Bloomberg to promote electric taxis in cities
(AP) -- City authorities are often better placed than national governments to combat climate change, New York City Mayor Michael Bloomberg said Saturday, vowing to promote the use of electric taxis as he takes over the leadership of a global coalition of major cities.
The billionaire mayor urged delegates at the C40 conference in Hong Kong to wield the power of its large collective population, which accounts for about 1 in 12 people in the world.
C40 is a coalition of 40 cities. It was founded in 2005 with the aim of reducing carbon emissions. Nineteen other cities are affiliate members.
Those cities' huge car and taxi populations mean they have a huge role to play to cutting emissions, Bloomberg said. The 19 of the C40 cities where statistics were available are home to more than 20 million cars and 25 member city governments represented in the coalition have oversight of taxi fleets controlling more than 1 million cabs.
"Think of that - a million-plus autos, the most iconic vehicles in our downtowns, that we can start to work together to make more efficient and less polluting," he said.
He suggested that cities could agree on common taxi designs and place orders for the vehicles together - although he acknowledged later in comments to reporters that there would be practical difficulties in introducing the same electric taxis, because of differences in economics, regulations and safety standards.
But he said he is hopeful that cities with similar standards will work together.
"We've seen, I think again and again, how national governments have struggled, both at home and at the international stage, to take climate change actions," the mayor said in his speech. "Together, we have to fill the vacuum of leadership ourselves."
Global climate talks have stalled, with rich and poor countries at odds over how to split the burden of emission cuts and how to verify them. Most countries already say a binding treaty is unlikely at the upcoming U.N. climate conference in Cancun later this month.
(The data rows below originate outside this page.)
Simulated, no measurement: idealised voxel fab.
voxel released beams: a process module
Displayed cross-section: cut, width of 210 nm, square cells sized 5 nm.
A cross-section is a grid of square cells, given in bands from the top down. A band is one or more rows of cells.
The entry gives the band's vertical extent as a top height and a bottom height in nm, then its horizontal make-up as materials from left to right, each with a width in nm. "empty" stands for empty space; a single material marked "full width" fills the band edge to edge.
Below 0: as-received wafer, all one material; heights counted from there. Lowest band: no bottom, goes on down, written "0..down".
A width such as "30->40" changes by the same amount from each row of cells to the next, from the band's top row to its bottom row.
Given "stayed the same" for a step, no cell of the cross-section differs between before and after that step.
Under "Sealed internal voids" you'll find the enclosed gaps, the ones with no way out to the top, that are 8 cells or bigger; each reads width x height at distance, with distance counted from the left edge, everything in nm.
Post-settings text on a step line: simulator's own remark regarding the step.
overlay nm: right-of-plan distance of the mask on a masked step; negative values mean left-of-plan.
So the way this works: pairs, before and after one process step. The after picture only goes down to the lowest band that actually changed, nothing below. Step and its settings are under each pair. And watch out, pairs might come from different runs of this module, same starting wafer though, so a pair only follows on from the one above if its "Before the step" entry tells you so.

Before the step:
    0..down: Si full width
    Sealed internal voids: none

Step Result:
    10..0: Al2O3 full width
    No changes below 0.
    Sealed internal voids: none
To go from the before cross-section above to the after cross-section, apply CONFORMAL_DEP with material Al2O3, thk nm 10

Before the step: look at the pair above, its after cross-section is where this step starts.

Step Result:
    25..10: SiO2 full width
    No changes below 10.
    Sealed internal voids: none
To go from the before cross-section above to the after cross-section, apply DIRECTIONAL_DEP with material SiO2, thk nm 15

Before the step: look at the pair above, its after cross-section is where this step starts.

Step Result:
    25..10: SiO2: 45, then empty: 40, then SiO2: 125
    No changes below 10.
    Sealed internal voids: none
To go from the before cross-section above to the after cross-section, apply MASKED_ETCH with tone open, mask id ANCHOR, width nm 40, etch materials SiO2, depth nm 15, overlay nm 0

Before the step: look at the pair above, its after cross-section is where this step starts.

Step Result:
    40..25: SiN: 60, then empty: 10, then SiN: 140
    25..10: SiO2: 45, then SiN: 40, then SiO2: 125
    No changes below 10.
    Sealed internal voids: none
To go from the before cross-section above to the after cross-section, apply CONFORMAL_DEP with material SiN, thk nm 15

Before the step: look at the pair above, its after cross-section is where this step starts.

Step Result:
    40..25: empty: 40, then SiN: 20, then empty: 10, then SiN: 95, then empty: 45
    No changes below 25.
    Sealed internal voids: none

Bloomberg, the founder of the financial information company by the same name, is a firm believer in the executive powers of city government, referring to the practice of installing energy-efficient electrical equipment in old buildings.
"Most of the things we talk about to improve the environment in New York City - it's a building code. That's a city function," he said.
Bloomberg, who succeeds Toronto Mayor David Miller as C40 chairman, also promised to improve information-sharing among cities during his two-year term by providing comparative studies of cities with similar characteristics.
The mayor, who takes the subway to work in New York, was scheduled to ride its Hong Kong counterpart later Saturday before returning home in the evening.